You're looking at a screen shot of my Typepad stats page for this blog. As you may be aware, Typepad's stats are woefully lacking, but one thing I've always trusted them for is referring URLs. The platform seems to do a pretty good job of tracking those.
Notice where the traffic is coming from. (You can click the image to see a larger version...or I could just give you my login credentials and you could see them that way.) In this particular screen shot, it's largely from Facebook. There's a Twitter referral in there too, and a couple of Google searches.
If you were to follow these over the course of several days you'd notice that most of the traffic comes from social media sites - Facebook and Twitter for the most part - where I put links to these blog posts.
On some days most of the traffic seems to come from Stumbleupon. Google searches make up a reasonable percentage as well.
What I'm not seeing very often are links from other blogs. Back in my formative blogging days, the traffic trend seemed to follow this pattern: Nobody reading it...Google beginning to pick it up...some links from bloggers who had graciously included me in their blogrolls...more googling...bloggers including links to me in blog posts and so on. Now, the pattern seems to lean heavily toward social media, then Google, followed way behind by an occasional blog post or two.
Why the difference?
Could it be that times have changed? Is it that social media is now the vanguard? Perhaps this blog is just too new to be of much interest to other bloggers (or, maybe I don't have anything noteworthy to say...that could be it :->).
I do remember in the early days asking people to include me in blogrolls and I've not done that this time. I've also not used the Robin Good Top 55 directory, which I did the first time. However, now the list is well into the 200s, not simply 55.

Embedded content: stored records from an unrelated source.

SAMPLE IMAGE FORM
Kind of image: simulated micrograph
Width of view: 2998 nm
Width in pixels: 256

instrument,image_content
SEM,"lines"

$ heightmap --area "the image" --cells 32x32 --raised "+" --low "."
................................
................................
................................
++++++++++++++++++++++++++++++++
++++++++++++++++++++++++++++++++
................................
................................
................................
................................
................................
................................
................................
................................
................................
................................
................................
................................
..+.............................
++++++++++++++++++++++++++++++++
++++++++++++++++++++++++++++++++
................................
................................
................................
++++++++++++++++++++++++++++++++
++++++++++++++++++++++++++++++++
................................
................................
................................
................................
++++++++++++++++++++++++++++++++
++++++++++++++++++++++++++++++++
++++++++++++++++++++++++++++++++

One of the traffic-building tactics that worked pretty well the first time and which, now that I think about it, is working so-so now, is commenting on or trackbacking to other blogs. That's a good practice for anyone looking to build traffic. In fact, my friend Dave Taylor (who easily gets more than a million visitors to his AskDaveTaylor blog a month) says you should comment on other blogs at least two-to-one more than you post on your own. (It is all about engaging in the larger conversation you know.)
So, where do visitors to your site come from? Please feel free to share. Are you noticing a similar pattern as mine? Also, what traffic-building tips can you share? What's worked well for you in the past? What's not working so well? I'd really like to know... and so would my readers.